Real Talk, Virtual Faces: Symbolic-Semantic Discourse Geometry of Virtual and Human Influencer Audiences
Shahram Chaudhry, Sidahmed Benabderrahmane, Talal Rahwan

TL;DR
This study introduces a symbolic-semantic framework to analyze and compare audience discourse patterns around virtual and human influencers on social media, revealing distinct organizational and sentiment differences.
Contribution
It develops a novel framework combining Formal Concept Analysis and semantic embedding to analyze discourse structure and sentiment in large-scale social media comments.
Findings
HI discourse is stability-centered with positive sentiment linked to low neuroticism.
VI discourse exhibits multiple regimes and more dispersed semantic concepts.

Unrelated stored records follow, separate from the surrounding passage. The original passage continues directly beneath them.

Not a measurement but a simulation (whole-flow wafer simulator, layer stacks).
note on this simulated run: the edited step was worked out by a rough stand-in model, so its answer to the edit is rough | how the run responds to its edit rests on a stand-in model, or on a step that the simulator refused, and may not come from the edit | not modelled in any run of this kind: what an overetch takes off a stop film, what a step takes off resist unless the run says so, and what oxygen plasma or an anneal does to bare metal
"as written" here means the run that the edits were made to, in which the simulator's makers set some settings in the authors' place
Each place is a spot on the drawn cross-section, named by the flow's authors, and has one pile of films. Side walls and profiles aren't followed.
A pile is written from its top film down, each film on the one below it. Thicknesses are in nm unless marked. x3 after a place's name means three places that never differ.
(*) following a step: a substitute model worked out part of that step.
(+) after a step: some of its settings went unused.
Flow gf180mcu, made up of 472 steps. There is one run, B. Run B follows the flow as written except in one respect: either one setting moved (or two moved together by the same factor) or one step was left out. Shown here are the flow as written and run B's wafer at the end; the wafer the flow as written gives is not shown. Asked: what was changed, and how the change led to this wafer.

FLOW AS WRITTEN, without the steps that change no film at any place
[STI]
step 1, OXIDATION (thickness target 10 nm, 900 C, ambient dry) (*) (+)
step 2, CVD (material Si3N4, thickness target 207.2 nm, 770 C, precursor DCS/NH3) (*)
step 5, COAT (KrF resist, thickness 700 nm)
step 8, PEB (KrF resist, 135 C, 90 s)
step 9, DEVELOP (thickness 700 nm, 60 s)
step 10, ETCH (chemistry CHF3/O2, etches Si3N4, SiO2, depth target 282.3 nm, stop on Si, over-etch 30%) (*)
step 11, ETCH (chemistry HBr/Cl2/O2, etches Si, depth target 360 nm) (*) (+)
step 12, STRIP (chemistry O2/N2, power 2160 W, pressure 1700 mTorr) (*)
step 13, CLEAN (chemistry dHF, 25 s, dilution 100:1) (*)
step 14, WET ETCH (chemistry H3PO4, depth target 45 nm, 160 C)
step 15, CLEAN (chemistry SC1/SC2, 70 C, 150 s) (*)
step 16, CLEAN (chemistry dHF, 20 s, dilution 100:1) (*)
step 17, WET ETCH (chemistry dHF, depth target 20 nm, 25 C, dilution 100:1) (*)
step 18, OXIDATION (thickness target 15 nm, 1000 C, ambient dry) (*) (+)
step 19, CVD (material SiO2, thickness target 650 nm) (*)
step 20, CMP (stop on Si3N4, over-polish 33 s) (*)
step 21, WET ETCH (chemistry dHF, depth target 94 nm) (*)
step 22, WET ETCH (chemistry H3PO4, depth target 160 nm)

VI comments show more negative sentiment in sensitive topics like mental health and body image.
Abstract
Virtual influencers~(VIs) -- digitally constructed social-media personas -- are becoming increasingly visible in online culture, marketing, and identity formation. Yet it remains unclear whether audiences respond to them through the same discourse patterns used for human influencers~(HIs), or whether virtuality produces distinctive modes of reaction. Existing studies often rely on surveys, engagement statistics, or marginal sentiment distributions, which reveal what audiences say but not how affective, topical, and psycholinguistic signals are jointly organised. We introduce a symbolic-semantic framework for analysing audience discourse around virtual and human influencers. The symbolic layer uses Formal Concept Analysis and association rule mining to extract closed co-occurrence structures from sentiment labels, topic tags, and Big Five psycholinguistic cues. The semantic layer…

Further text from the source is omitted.